Earlier this month, Duke law professor Joseph Blocher asked that very question at PrawfsBlog, and since then several more bloggers have weighed in. Many start from the common legal wisdom that a fact-finder usually minimizes errors in adjudication by returning the verdict he believes most likely to be right. That’s why, in a tort suit or one for breach of contract, the jury will find for the plaintiff if he proves his case by “a preponderance of the evidence”—a fancy way of saying “more likely than not.” Sometimes the jury will mistakenly find for the plaintiff when the true facts favor the defendant, and sometimes it will err in the opposite direction. But, on reasonable assumptions, the “more likely than not” standard of proof is the best way to maximize correct verdicts and minimize incorrect ones.

In criminal law, our goal is not to minimize total errors. Believing, with the 18^th-century English jurist William Blackstone, that it is “better that ten guilty persons escape than that one innocent suffer,” the Anglo-American system deems it especially important to minimize erroneous convictions. That’s why a criminal defendant must be acquitted unless the jury is persuaded of his guilt “beyond a reasonable doubt”—about the most demanding standard of proof known to law. It is designed to ensure that there will be very few erroneous convictions. However, it achieves that end at a high cost: lots of erroneous acquittals.

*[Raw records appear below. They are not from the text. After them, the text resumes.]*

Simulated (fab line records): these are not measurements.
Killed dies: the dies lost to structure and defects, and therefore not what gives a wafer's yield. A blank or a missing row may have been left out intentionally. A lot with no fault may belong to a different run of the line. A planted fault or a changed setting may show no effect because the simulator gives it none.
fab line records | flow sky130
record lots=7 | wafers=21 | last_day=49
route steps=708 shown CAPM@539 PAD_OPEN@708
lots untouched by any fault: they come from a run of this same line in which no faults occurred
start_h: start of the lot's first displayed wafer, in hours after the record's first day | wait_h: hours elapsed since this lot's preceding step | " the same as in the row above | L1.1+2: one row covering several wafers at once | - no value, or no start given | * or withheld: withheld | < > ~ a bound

The NFL’s “indisputable visual evidence” standard goes still further. Pro football’s replay rules would seem to ensure very few erroneous reversals but at the cost of tolerating a great many erroneous initial calls. That tradeoff would make sense if we believe it “better that ten erroneous calls be allowed to stand than that one correct initial call be reversed.” But that seems silly. After all, the very point of introducing instant replay was to reduce errors—”to get the play right.” If we want fewer errors, our best bet is to allow the referee to reverse an initial call if he concludes that a contrary call is more likely to be right. In the legal world, that’s what’s known as de novo review.

Notwithstanding the written rule, isn’t it possible that referees are applying something close to de novo review? After all, coaches’ challenges succeed from 40 percent to 50 percent of the time. While you might think such a high success rate offers little reason to believe refs abide by the indisputable visual evidence standard, consider that the conviction rate in American criminal prosecutions stands just above 90 percent. Still, few if any scholars think that fact alone provides good evidence that juries do not adhere to the “beyond a reasonable doubt” standard of proof; the high conviction rate is consistent with the supposition that, by and large, prosecutors only bring strong cases. Similarly, a high reversal rate for instant replay is consistent with the possibility that coaches use their challenges wisely.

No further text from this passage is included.